I recently read a 2006 article about Polish troops in Iraq wherein an American General quotes Polish Nobel laureate Henryk Sienkiewicz:
“General Chiarelli also cited the acceptance speech Henryk Sienkiewicz gave in 1905 when he received the Nobel Prize for Literature: “‘She was pronounced dead, yet here is proof that she lives on. She was declared incapable to think and to work, and here is proof to the contrary. She was pronounced defeated, yet here is proof that she was victorious.’ Of course, in 1905, he was talking about his native Poland. But his words ring true of Iraq today.'”
This is from an article in the New York Sun written by Alex Storozynski, who runs the Kosciuszko Foundation. Sienkiewicz won the 1905 Nobel Prize for Literature because of his “outstanding merits as an epic writer.” Read more here.
Pulitzer Prize winning journalist Alex Storozynski penned a passionate piece about why it’s dangerous to play fast and loose when identifying who exactly was responsible for what during World War II. He is responding to several recent incidents in which mainstream media outlets (including NY Times, WSJ, LA Times) referred to Nazi concentration camps as “Polish”:
“The Nazi concentration camps were built by Germans, run by Germans, and guarded by Germans. The victims of those camps were Polish. Newspaper editors justify use of the term “Polish concentration camp” as geographical shorthand for “a German concentration camp in occupied Poland.” But this shorthand is Orwellian doublespeak that turns victim into perpetrator and distorts history. It perpetuates ignorance about the Holocaust and gives impressionable readers the idea that Poles built the camps. The Auschwitz killing factory was a product of German engineering, and both Polish Jews and Catholics were murdered there.

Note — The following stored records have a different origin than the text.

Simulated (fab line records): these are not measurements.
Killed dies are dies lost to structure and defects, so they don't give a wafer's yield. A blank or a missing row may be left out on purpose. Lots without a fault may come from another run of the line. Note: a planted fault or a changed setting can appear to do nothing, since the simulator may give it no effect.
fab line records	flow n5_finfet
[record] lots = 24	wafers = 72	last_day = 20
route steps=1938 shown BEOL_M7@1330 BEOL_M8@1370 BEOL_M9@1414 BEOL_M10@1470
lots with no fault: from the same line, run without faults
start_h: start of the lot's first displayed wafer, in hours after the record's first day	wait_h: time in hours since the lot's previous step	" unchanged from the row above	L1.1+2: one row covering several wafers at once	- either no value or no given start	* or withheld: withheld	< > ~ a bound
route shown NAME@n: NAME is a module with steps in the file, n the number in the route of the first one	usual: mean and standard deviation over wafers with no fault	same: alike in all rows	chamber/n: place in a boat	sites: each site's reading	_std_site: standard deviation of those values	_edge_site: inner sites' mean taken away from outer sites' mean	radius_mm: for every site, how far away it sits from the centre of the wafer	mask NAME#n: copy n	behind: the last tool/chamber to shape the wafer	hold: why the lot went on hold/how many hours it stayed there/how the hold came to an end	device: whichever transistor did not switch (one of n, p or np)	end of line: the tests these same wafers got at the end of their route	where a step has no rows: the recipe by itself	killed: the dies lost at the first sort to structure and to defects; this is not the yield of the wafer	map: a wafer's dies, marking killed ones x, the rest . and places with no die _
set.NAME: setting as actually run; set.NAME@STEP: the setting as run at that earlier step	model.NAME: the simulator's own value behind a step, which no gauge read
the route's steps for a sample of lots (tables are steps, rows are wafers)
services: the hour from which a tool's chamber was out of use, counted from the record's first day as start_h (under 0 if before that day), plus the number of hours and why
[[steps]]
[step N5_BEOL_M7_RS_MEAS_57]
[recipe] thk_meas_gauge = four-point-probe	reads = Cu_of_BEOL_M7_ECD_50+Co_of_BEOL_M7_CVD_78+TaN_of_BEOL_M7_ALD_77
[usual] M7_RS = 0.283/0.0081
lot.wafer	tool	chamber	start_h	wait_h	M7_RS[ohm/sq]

While there were Poles who committed atrocities against Jews during and after World War II, the Polish government convicted and executed those who killed Jews. The Polish underground established the Council to Aid Jews, Zegota, which rescued thousands of Jews. Irena Sendler saved 2,500 Jewish children from the Warsaw ghetto. Jan Karski sneaked through enemy lines to beg Churchill & Roosevelt to stop the Holocaust. They did nothing. Polish Army Captain Witold Pilecki volunteered to be arrested by the Germans and sent to Auschwitz to try to organize a prison break. The Germans executed thousands of Poles who tried to save Jews. The phrase “Polish concentration camp” desecrates their memory.”